How far do you agree with this statement? Introduction: In order to analysis the statement ‘The cinema spectator gazes, the TV viewer glances’ first you must understand the terms ‘gaze’ and ‘glance’. According to Chambers standard Dictionary (1972: 540, 552) a: Gaze: A fixed look, to look in wonder or admiration. Glance: A quick momentary view, to look with a sudden rapid cast of the eye. These definitions do give some indication of how viewers react to the cinema and TV. To say that you look in wonder or admiration in the cinema environment is true for reasons that will become apparent further into this essay.

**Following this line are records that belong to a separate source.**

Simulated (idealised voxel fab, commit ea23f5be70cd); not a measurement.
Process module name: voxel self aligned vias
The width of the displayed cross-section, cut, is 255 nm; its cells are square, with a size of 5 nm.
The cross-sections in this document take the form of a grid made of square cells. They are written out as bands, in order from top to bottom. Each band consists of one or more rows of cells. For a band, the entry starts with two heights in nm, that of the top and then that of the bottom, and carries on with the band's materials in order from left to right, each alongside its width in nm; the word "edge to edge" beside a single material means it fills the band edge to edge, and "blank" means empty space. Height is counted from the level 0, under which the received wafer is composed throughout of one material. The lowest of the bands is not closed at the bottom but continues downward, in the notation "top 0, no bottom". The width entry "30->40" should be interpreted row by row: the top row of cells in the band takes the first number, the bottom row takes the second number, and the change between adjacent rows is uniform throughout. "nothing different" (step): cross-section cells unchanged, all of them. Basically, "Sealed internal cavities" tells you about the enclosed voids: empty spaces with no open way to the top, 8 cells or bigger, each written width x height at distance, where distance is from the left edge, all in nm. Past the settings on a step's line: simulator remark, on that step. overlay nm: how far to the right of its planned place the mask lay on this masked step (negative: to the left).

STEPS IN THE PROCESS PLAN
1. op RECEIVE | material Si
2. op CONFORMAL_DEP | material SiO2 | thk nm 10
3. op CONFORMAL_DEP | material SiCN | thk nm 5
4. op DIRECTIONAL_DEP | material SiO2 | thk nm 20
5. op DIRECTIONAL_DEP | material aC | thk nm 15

The same can be said for the definition of glance. These definitions also seem to referrer to the importance of the medium in question. Is TV a ‘throw away ‘medium that is a mundane experience compared to the cinema which is something of a special event? If so, are there definite reasons for this? There are many different elements to be considered such as the context in which cinema and TV is presented and the form they follow. Context: TV vs. Cinema. Although they are both showing moving images the contexts in which they are presented are completely different.
The cinema is a public place where people attend screenings of films; this is the only reason why a cinema is built. Occasionally there are other attractions such as shops or bars but its primary role is the screening of new movies. Because of this it is seen as an event to visit a cinema, the excitement of seeing a movie for the first time. The cinema is designed with no distractions, prior to the film being shown the audience is shown a brief advert inadvertently asking them not talk during the film, to switch off mobile phones in order that them do not disturb other members of the audience while they are concentrating on the main feature.
In this sense the audience are already gazing at the screen, the cinema is in darkness so there is nothing else to distract them. The screen, the sound system and the picture quality are all larger than life, when a movie begins, particularly an action movie, the audience is encouraged to watch intently. Because of the size of the screen, the quality and volume of the sound all the senses are focus on one thing, the ‘Big’ screen. Finally, because the cinema is a public place, social convention dictates certain behaviour.
Certain noise such as laughter in a comedy is accepted however the reason why viewers go to a cinema is to watch the film they have chosen to pay to see. TV is viewed in private homes; it is an accessory as opposed to the main focus of domestic life. It is viewed everyday which can make it become a rather mundane activity, with repeats of programmes already viewed, older films and soap operas. The majority of TV viewers do not watch TV in the dark because of the context in which it is seen. At home there are many distractions which would make this impractical.
Because the TV is usually found in the main living area of the home it is not practical to view it in the dark. The average TV set is small in comparison with a cinema screen; it therefore is easier to be distracted from what is being shown. This element coupled with domestic life and what that involves it is a fair assumption to make that TV is harder to concentrate on than cinema. But are these the only differences between the two mediums which mean viewers pay more attention in a cinema setting? The Form of TV and Cinema: TV is presented on average in 30 minute segments which involve ether fragments of narratives or multiple narratives.
Although they are consistent, in the example of soap operas they are ongoing narratives in order to keep the viewers watching over long periods of time. With cinema, a whole narrative is shown, a story from beginning to end. Though, in the case of sequels there may be a continuation of the primary narrative the film itself is a single narrative in its own right. TV also has to cater for a general audience, meaning there are points of interest for everyone who may be watching, cinema and films are there purely for the viewers who want to watch.
Attending the showing of a film is a conscious decision as apposed to watch TV which is a convenient distraction. Going to the cinema is an event; it is not something that is done everyday which is the case for TV. When going to the cinema, you are making a decision to pay to watch a film that you ‘want’ to see. The desire to see something that you are interested in and the expectation of what you are going to see is what motivates you to leave the safe viewing space of your home to watch a film, hopefully with like minded people in a public place.
It can be an intense experience, particularly in the case of a film which has been anticipated some time, to be transported to a fantasy world, to watch characters you identify with in surroundings that are unfamiliar. The actors/characters on the screen are larger than life in both senses, they are untouchable stars who are not part of everyday life while at the same time they appear ten feet tall in stereo sound, and they are quite literally looked up to. TV revolves around ‘personalities’, the stars of the small screen, and for the most part they are everyday, down to earth people.